Big Analytics Roundup (March 9, 2015)
Here’s a roundup of interesting Big Analytics news and analysis from the past week. Featured this week: Hortonworks, Alpine, Spark and H2O.
- Matt Asay, writing in InfoWorld, deconstructs Hortonworks’ earnings fiasco, and with it the “100% open source” business model.
Alpine Data Labs
- VentureBeat reports a story that Alpine Data Labs claims 10X growth in user count and billings year over year.
- MarketWired reports the same story.
- ITBusinessNet too.
There is no supporting press release from Alpine Data Labs. The VentureBeat story includes the nugget that Alpine currently has “more than 60” customers; an insider tells me that the number is closer to 75, roughly twice as many as last year. Alpine has changed its selling model, hiring its own sales force instead of selling through EMC and Pivotal. This also means that Alpine has changed its messaging from “we run on Greenplum and PostgresSQL, but mostly on Greenplum” to “we run on anything.” This is an aspiration, to be sure, but a good one.
Alpine has also changed its pricing model from a perpetual server-based model to a user-based subscription model.
Separately, Ventana Research publishes a positive review of Alpine Chorus 5.0.

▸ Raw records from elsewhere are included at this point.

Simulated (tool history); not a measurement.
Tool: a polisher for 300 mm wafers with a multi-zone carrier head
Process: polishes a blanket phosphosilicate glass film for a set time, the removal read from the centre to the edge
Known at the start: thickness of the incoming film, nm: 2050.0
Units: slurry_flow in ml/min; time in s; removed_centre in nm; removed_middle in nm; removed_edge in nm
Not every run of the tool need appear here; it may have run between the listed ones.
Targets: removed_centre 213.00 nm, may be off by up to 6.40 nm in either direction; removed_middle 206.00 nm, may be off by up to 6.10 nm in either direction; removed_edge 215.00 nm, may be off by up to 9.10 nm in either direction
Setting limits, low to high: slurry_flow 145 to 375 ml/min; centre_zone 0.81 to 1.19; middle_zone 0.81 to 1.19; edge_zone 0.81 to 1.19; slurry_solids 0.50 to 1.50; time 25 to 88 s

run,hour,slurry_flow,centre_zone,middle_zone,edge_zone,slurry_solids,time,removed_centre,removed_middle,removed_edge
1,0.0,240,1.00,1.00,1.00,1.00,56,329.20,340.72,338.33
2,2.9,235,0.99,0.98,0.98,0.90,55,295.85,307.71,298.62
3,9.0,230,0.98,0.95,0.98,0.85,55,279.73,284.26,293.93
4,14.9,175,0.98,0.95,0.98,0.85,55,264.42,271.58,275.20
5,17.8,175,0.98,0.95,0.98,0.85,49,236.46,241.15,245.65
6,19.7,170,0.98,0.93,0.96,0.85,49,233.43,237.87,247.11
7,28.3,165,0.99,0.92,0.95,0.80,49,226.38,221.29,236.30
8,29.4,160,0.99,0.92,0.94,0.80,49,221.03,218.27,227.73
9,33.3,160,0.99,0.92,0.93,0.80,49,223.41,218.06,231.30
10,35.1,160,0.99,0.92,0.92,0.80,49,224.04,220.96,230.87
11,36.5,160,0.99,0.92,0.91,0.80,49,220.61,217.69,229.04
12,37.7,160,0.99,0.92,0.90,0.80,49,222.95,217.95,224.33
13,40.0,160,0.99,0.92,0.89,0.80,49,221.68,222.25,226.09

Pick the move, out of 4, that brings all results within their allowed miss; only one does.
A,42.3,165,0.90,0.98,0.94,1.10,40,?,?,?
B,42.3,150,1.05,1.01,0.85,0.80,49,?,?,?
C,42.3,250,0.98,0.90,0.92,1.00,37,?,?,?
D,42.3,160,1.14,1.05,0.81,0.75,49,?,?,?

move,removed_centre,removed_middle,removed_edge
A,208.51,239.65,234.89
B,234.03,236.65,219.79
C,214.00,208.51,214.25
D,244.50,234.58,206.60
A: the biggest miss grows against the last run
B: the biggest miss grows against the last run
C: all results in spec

- Jonathan Buckley of Qubole argues that the three open source projects that transformed Hadoop are Hive, Spark and Presto. It’s an odd choice. Hive is certainly a key project and Spark is red hot; Presto, not so much.
- Data prep engine vendor Paxata announces a new release that runs on Spark, releases benchmark report showing significant performance improvements.
- Databricks announces selection of Databricks Cloud as preferred platform for B2B vendor Radius Intelligence, publishes case study.
- Forbes profiles Databricks CEO Ion Stoica.
- Ian Lumb offers eight reasons why Spark is hot.
- Databricks published a slideshare about Spark DataFrames, which will be available in Spark 1.3 later this month.
- From the Cloudera blog, an excellent post showing how to build an application for financial markets risk calculations in Spark.
- In an interview with KDNuggets, Ted Dunning touts Mahout and H2O over Spark.
- H2O.ai announces Cloudera certification for its Sparking Water interface to Spark.
CMSWire rehashes the Gartner Magic Quadrant without adding value. The author notes breathlessly that “many KNIME enthusiasts are data miners”, and “on the downside, (RapidMiner’s) user base is mostly data scientists”; as if these points are news, and as if there is something extraordinary about data miners and data scientists using data mining and data science tools.